As you’ve surely heard by now, Errol Spence Jr is out of his scheduled Aug. 21 fight against Manny Pacquiao, with doctors finding a retina tear on the WBC/IBF welterweight titlist. That’s the bad news, and it’s truly bad news. It kills off an intriguing fight (at least for now?) and we can just hope that Spence will make a full recovery and go on with his career — trainer Derrick James believes he will, but eye injuries are nothing to mess with in boxing, this is serious business even if it is “minor.”
Somewhat softening the blow is that the 42-year-old Pacquiao will still fight on that date, facing WBA titleholder Yordenis Ugas, who had been scheduled to fight on the show’s undercard.
How good of a fight is Pacquiao-Ugas?
Whether or not this is a better fight than Pacquiao-Spence depends on perspective, I suppose.
As far as being a blockbuster event, Ugas (26-4, 12 KO) does not carry the same juice that Spence (27-0, 21 KO) does. Spence is an established pay-per-view headliner at this point. He’s not a million-seller, but his last three bouts — wins over Mikey Garcia, Shawn Porter, and Danny Garcia — have all been PPV main events, and they’ve sold enough so that he kept getting the spots.
But is it a more competitive matchup? Maybe. Many thought the 31-year-old Spence was likely to give the aging Pacquiao (62-7-2, 39 KO) a beating and send him into retirement. That may or may not have happened — Manny is still a fantastic fighter, even well past his prime — but I don’t think anywhere near as many people see the 35-year-old Ugas being quite the danger to the Filipino icon.
That’s not to discount Ugas’ chances, though. The Cuban is a damn good fighter, and as much as this was set to be Spence’s chance to take the torch from Manny, it’s now Ugas’. That’s not exactly ideal if you’re the promoters looking to cash Pacquiao out and make a new superstar, but I’m not the promoters, you’re probably not, and Ugas isn’t, either. Ugas is not going to attract the sort of fan base that Spence can, but for Yordenis, this is massive.

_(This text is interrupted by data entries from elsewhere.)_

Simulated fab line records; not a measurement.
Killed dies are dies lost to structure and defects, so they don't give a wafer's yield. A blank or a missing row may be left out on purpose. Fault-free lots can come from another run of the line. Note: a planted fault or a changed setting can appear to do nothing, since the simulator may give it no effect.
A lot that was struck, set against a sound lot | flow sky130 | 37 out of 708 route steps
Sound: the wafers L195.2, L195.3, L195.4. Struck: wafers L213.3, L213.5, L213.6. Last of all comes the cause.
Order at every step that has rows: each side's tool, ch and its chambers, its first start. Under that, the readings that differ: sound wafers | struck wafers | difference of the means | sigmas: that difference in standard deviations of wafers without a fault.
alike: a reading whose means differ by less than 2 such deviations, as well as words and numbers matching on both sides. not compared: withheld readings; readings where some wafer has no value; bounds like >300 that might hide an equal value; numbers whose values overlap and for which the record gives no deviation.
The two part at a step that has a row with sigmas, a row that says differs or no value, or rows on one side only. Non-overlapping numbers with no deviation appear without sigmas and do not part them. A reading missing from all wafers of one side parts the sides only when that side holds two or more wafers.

Ugas turned pro in 2010 and ran up a record of 11-0 and had a bit of hype as a rising 140 lb contender before he was upset on ShoBox by Johnny Garcia in 2012. He won four straight after that, but then suffered back-to-back losses to Emanuel Robles and Amir Imam in 2014.
It looked like that might have been him hitting the wall. Ugas didn’t fight between May 2014 and Aug. 2016, but he got an offer to fight unbeaten welterweight Jamal James and took it. From there, things started to take off, and Ugas began to deliver on the promise.
He beat James, then took the “0” from Bryant Perrella six weeks later. After six more wins, he got a crack at Shawn Porter’s WBC title in 2019, losing a highly debated decision. That didn’t shut Ugas down, either, and he’s beaten Omar Figueroa Jr (another “0” taken), Mike Dallas Jr, and Abel Ramos in his last three.
Ugas was also promoted from WBA “world” (aka “regular”) champion to WBA “super world” champion earlier this year, with Pacquiao moved to “champion-in-recess” because he hadn’t fought since winning the belt from Keith Thurman in July 2019. Pacquiao and his team were taken by surprise with that ruling, which seemed to be setting up Spence-Ugas in a three-belt unification.
Instead, Pacquiao took a deal to fight Spence, which has now become Pacquiao-Ugas — with Manny getting the chance to regain the belt he didn’t lose.
Manny is not what he was when he made the full move to welterweight in 2009. He’s not what he was in 2012, when he lost what was widely considered a robbery decision to Tim Bradley and was then knocked out by Juan Manuel Marquez. He’s not what he was in 2014 when he beat Bradley and Chris Algieri, or 2015 when he lost to Floyd Mayweather in their long-overdue fight.
But Pacquiao, again, is still a damn good fighter. Since a hugely controversial loss to Jeff Horn in 2017, Pacquiao has beaten Lucas Matthysse, Adrien Broner, and Thurman. The Pacquiao from those fights was still a high-end welterweight.
Still, Matthysse was coming up from 140 and retired after the loss. Broner has been overrated for years, judged on the concept of his skills rather than his results. And Thurman hasn’t really impressed in a fight since 2017.
Ugas is good. Is he good enough? And if he is, is Pacquiao still good enough to handle that? Two years off is a long time at 42.
It’s still a damn good fight. Whether or not it’s worth $80 or whatever on pay-per-view is up to you, but all things considered, this is quite a replacement matchup on less than two weeks’ notice.